Once exclusively in the province of academia, Machine Learning is now rapidly getting adopted by many organizations large and small and used with various degrees of effectiveness. Currently there is a plethora of active open source projects, libraries, technologies available for you to do ML. Which one should you choose?
For the most popular use cases where AI is used to shape online behavior based on offline training, current consensus wisdom says that scikit-learn is your best choice. For use cases where training must occur on big data, then consider either Tensorflow or Spark MLlib.
What I wanted to discover was which ML library would be the best in helping me analyze the performance data I collected when I ran load tests on six microservices in both Amazon’s and Google’s clouds. What I did was analyze the data using the decision tree algorithm in the following four technologies; Spark MLlib, scikit-learn, KNIME, and Weka. In order to do that, it was an important requirement that I could study the models that the machine would learn. But first, let’s talk about the libraries that did not get fully evaluated.

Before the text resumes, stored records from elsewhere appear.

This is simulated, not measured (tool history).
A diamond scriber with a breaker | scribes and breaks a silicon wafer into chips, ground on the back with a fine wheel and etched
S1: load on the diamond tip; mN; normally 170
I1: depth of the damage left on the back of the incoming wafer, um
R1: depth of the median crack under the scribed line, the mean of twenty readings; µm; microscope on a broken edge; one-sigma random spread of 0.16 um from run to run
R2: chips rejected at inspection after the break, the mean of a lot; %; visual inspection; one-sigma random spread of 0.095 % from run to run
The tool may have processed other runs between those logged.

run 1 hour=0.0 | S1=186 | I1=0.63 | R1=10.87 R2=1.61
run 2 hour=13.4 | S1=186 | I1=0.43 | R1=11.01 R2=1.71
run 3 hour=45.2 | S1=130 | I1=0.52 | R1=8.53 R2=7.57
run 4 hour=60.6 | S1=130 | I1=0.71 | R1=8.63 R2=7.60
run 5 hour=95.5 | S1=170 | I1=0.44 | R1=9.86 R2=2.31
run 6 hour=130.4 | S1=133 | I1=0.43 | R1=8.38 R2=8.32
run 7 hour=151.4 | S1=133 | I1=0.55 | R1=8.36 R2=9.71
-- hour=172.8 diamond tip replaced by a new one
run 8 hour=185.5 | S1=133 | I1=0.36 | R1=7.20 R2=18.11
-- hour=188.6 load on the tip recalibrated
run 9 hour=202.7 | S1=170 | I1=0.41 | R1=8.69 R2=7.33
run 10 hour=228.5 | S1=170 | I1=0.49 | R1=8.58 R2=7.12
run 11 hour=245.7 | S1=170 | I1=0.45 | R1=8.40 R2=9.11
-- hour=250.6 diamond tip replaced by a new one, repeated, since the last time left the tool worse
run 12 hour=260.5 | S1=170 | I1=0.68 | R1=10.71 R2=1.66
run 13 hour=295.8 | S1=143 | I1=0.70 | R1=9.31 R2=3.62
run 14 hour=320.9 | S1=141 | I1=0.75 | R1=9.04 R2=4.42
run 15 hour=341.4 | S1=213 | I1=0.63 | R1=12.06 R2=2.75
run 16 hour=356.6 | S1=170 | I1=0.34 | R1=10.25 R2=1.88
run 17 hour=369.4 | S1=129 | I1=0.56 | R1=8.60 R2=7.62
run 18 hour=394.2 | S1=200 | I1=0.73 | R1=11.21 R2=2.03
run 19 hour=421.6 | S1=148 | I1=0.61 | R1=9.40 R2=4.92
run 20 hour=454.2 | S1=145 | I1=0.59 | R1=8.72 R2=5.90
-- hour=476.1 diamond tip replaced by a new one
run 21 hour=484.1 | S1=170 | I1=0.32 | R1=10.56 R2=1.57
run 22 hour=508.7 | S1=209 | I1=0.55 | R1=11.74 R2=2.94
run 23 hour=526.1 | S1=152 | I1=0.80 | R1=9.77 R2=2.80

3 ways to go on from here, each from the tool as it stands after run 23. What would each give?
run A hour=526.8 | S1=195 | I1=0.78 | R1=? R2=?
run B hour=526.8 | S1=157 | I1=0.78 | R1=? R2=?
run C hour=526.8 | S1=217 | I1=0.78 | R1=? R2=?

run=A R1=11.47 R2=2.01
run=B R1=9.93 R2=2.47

Why not Tensorflow, you ask? Tensorflow is a very popular dataflow programming python library most known for its deep learning neural network algorithms. While it does have a random forest algorithm, it does not have a decision tree algorithm. I was hoping to use a single tree random forest approach that is similar to what Spark MLlib does. While there are plenty of ways to inspect the model of the Tensorflow job itself, I could not find an easy way to output the decision tree model for inspection. I will include coverage of Tensorflow where I can.
There is a programming language, simply called R, which is very popular for statistical computing. The R environment includes a function for building decision trees called ctree. The ctree function uses CI, or Conditional Inference, trees which is a regression algorithm that uses recursive binary partitioning and permutation based significance. This algorithm is not really appropriate for our use cases because our outcomes are discrete. There is another function called rpart but I never got it to work properly.
I first learned about the Apache Mahout project about a decade ago. Back then, it was all about running collaborative filtering, clustering, and classification algorithms on Hadoop for big data oriented ML. Since then, it has pivoted into a distributed linear algebra framework by which you can write your own algorithms. Instead of Hadoop, it integrates with Spark. The source code still has a random forest class but it is deprecated and still depends on Hadoop. I decided to pass on that.
Before we can evaluate how well these projects can help us analyze microservice performance, we must first understand how each project differs in the decision tree algorithm that they employ. I have already covered the basic decision tree algorithm in my last blog on Analyzing MSA Performance with ML. The most popular variations are the CART and C4.5 algorithms.
CART stands for Classification and Regression Trees. The two most popular CART implementations of the splitting criterion (see my last blog) are based on the information gain entropy and the Gini impurity. The projects evaluated here that use CART are scikit-learn and Spark MLlib and they both can be configured to use either. Gini impurity is about the measure of the homogeneity of the labels at the node. The lower the number, the better. Zero means a unanimous population. Entropy is the difference between the parent node impurity and the weighted sum of the two child node impurities. The quality of the resulting models are very similar. Most people choose Gini impurity because it takes less computation time. CART uses cost complexity pruning which is a post pruning algorithm. Sum up all the misclassification errors for every leaf in the subtree. Add to that the product of the regularization parameter and the number of leaf nodes in the subree. If the result exceeds a threshold value, then the node gets pruned.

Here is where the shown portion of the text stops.